Recent debates surrounding a university’s responsibility to filter potentially offensive material exemplifies the persistent tension between censorship and free speech. This tension is nothing new in the American legal landscape, and has intensified considerably since the advent of the Internet in the 1990’s. The 90's saw a surge of unfiltered content online as internet technologies transformed mere information consumers into publishers now able to post their own material. Parents and lawmakers worried about children being exposed to pornographic or otherwise explicit material online. Whereas it was once easy to monitor media, the anonymity and ease of access enabled by the Internet posed a new challenge to concerned lawmakers. In response, Congress passed the Communications Decency Act (CDA) of 1996 in order to foster a safer online environment for children while simultaneously encouraging free expression of content that did not fall within what it deemed as immature.
Critics of the CDA claim that it is needlessly restrictive and opposed to our First Amendment liberties. However, as this article explores, the act in many ways encourages free expression and entrepreneurship online by shifting legal responsibility from content distributors to content publishers. With the CDA, the government was able to regulate harmful speech while simultaneously acting to promote innovation and creation in the digital sphere.
The act consists of two parts. The first part criminalized the transmission of “indecent material.” The second part granted information service providers (ISPs) immunity from criminal prosecution. ISPs are “system or access software providers that provide or enable computer access by multiple users to a computer server… or system that provides access to the internet.” ISPs can be as broad as internet access providers or as narrow as social media sites. ISPs do not author any original material, but rather serve as a platform on which original material is published. Verizon, Comcast, and Facebook are all examples of ISPs.
Conversely, the act identified information content providers (ICPs) as bearing the responsibility for online content. An ICP is “any person or entity that is responsible, in whole or in part, for the creation or development of information provided through the internet or any other interactive computer service.” For example, individual Facebook users are ICPs.

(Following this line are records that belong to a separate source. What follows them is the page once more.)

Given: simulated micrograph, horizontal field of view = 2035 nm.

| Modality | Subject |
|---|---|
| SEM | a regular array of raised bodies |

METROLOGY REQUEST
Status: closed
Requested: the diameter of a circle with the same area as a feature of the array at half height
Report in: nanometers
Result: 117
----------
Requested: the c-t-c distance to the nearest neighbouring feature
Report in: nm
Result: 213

Widely recognized as one of the most restrictive acts regarding free speech, the first part of the CDA criminalizes the creation or transmission of “any comment, request, suggestion, proposal, image, or other communication which is obscene, lewd, lascivious, filthy, or indecent.” Unsurprisingly, First Amendment advocates challenged the Act’s speech restrictions, particularly its vague and seemingly broad definition of “indecent” speech. Reno vs. ACLU was a landmark Supreme Court case in which the ACLU challenged the constitutionality of the CDA’s speech provisions, arguing that the first part of the CDA criminalized expression that is otherwise protected under the First Amendment. Justice John Paul Stevens wrote the majority opinion affirming the ACLU’s position: “In order to deny minors access to potentially harmful speech, the CDA effectively suppresses a large amount of speech that adults have a constitutional right to receive and to address to one another. That burden on adult speech is unacceptable if less restrictive alternatives would be at least as effective in achieving the legitimate purpose that the statute was enacted to serve.”
While cases such as Reno vs. ACLU reflect how the CDA might appear to be at odds with the First Amendment, the second part of the CDA actively avoids overbearing speech restriction by identifying distinct libels, thus encouraging overly cautious service providers to build their service. To understand how the CDA in fact promotes free expression, one must first understand the liability landscape prior to the CDA. Before 1996, ISP liability was unforgiving and often challenging to discern: If an ISP was aware of existing indecent material and failed to act, the ISP was held liable for its distribution. To avoid responsibility, then, some ISPs turned a blind eye to illicit material published on their platforms: “The more an ISP tried to keep obscene or harmful material away from its users, the more it would be liable for that material. In order to avoid such liability, ISPs adopted a hands-off approach so they would appear to be mere distributors.” Other ISPs, meanwhile, were motivated to censor more material than was necessary.
The CDA provided broad immunity and protection for ISPs. In legal terms, the CDA formally protects ISPs from publisher liability: “No person shall be held to have violated [the first part of the act] solely for providing access to [the internet or software].” Courts generally interpret this clause as granting ISPs immunity to publisher and distributor liability. This interpretation reflects the courts' care for First Amendment rights: courts accepted the possibility of indecent material slipping through the cracks in the name of preserving First Amendment rights.
The CDA also includes a “Good Samaritan clause,” which protects ISPs that show any initiative to filter illicit material from their platforms. With this clause, the CDA eliminated the intimidating and unrealistic expectation that an ISP must filter all illicit material, making publishing more approachable and less restrictive. CDA proponents argue that the Good Samaritan clause encourages ISPs to self-police content online.
Zeran vs. America Online Inc. (AOL) was a landmark case that defined the standard interpretation of the “Good Samaritan” section of the CDA. In this case, Plaintiff Kenneth Zeran was the target of malicious defamation on AOL’s message boards. AOL failed to remove this material despite Zeran’s numerous requests. Zeran then sued AOL for negligence, arguing that it did not adequately police the boards. The court ruled that AOL was protected under the CDA because publishing entities are not liable for distributing malicious material. Here, the court used the CDA to protect ISPs from distributor liability. Furthermore, the CDA allows services the latitude to perform traditional editorial functions, such as screening and filtering posts. In this case, courts again demonstrated their prioritization of free speech over preventing exposure to "indecent" material.
However, it is important to recognize that immunity applies to a strict subsection of online content. The CDA makes it clear that ISPs are the only party immune from sanctions against indecent material. The CDA does not protect that create content and thus become an internet content provider. Of course, the distinction between an ICP and an ISP is not always clear: at what point should forums be responsible for words they have not authored? Modern examples abound: singing along to a song that uses derogatory racial slurs is uncomfortable. The CDA teaches, however, that vehicles of communication cannot be held responsible for “distributing” the words of others.